Show that if [imath]0<b<a[/imath]

[math]\int_{-\infty}^\infty \frac{\cos{x}}{(x^2+a^2)(x^2+b^2)}\,dx=\frac{\pi}{a^2-b^2}(\frac{e^{-b}}{b}-\frac{e^{-a}}{a})[/math]

I started out by expressing [imath]\cos{x}[/imath] in terms of complex exponentials. We also know that the integrated function has simple poles at [imath]\pm ai[/imath] and [imath]\pm bi[/imath]. I created a contour from -R to R along the real axis, and going about a circle of radius R in the positive sense from R to -R. Thus, there are only two poles in the interior of the contour ([imath]ai[/imath] and [imath]bi[/imath]), and finding the residues at poles yields:

[math]Res(f,ai)=\frac{e^{-a}+e^a}{-4i(a^2-b^2)a}[/math]

[math]Res(f,bi)=\frac{e^{-b}+e^b}{4i(a^2-b^2)b}[/math]

Using the Cauchy Integral Formula, we know that the original integral is equal to the sum of the residues multiplied by [imath]2\pi i[/imath] minus the line integral along the semi-circle contour (not including the real axis).

The first part with the residues I found was equal to

[math]\frac{\pi}{a^2-b^2}(\frac{e^{-b}+e^b}{2b}-\frac{e^{-a}+e^a}{2a})[/math]

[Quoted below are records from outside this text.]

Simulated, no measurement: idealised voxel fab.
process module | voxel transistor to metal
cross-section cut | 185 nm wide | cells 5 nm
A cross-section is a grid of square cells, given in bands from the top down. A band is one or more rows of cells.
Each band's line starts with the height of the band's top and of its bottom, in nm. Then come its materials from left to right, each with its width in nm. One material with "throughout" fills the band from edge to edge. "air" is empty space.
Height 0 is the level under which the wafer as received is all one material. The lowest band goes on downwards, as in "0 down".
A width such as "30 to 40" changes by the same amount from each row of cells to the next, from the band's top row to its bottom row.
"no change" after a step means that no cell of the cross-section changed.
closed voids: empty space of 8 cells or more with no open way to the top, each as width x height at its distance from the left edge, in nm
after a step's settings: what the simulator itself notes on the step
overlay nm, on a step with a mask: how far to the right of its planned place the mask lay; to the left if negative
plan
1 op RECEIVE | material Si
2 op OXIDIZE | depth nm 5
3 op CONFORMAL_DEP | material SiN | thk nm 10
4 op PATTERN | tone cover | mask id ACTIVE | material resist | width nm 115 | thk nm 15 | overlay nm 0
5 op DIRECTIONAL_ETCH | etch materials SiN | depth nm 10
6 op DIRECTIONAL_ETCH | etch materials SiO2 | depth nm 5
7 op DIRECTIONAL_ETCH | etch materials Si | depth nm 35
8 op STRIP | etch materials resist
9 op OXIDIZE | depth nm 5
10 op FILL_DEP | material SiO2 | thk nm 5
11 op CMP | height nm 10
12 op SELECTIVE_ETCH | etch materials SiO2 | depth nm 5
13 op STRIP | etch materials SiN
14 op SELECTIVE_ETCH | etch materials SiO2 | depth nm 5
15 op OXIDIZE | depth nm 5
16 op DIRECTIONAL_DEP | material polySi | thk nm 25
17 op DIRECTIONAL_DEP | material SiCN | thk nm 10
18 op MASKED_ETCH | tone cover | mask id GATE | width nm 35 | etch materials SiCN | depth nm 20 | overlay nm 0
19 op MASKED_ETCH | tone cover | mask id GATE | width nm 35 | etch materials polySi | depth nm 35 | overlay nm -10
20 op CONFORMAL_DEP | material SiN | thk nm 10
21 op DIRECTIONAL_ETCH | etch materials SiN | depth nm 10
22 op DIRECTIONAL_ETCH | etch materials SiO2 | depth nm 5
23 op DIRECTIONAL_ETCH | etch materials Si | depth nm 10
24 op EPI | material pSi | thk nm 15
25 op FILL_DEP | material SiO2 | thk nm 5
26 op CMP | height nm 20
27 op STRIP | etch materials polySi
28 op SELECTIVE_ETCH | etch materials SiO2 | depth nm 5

And I showed that the contour integral went to zero as R went to infinity (which is what the value of the bounds need to be) by saying f is bounded by the cosine (between 1 and -1), so the max value that f gets to with R is approximately 1/R

^{4}. I then said that the max value that the integral goes to is the length of the contour (which is simply [imath]\pi R[/imath] multiplied by the max value of f, which is [imath]\frac{\pi}{R^3}[/imath], which goes to zero as R goes to infinity.

Obviously, the result I arrived at is not what is required, and this is why I come to you for a bit of help. Did I go wrong in approximating/bounding the contour integral, or did I screw up my residues?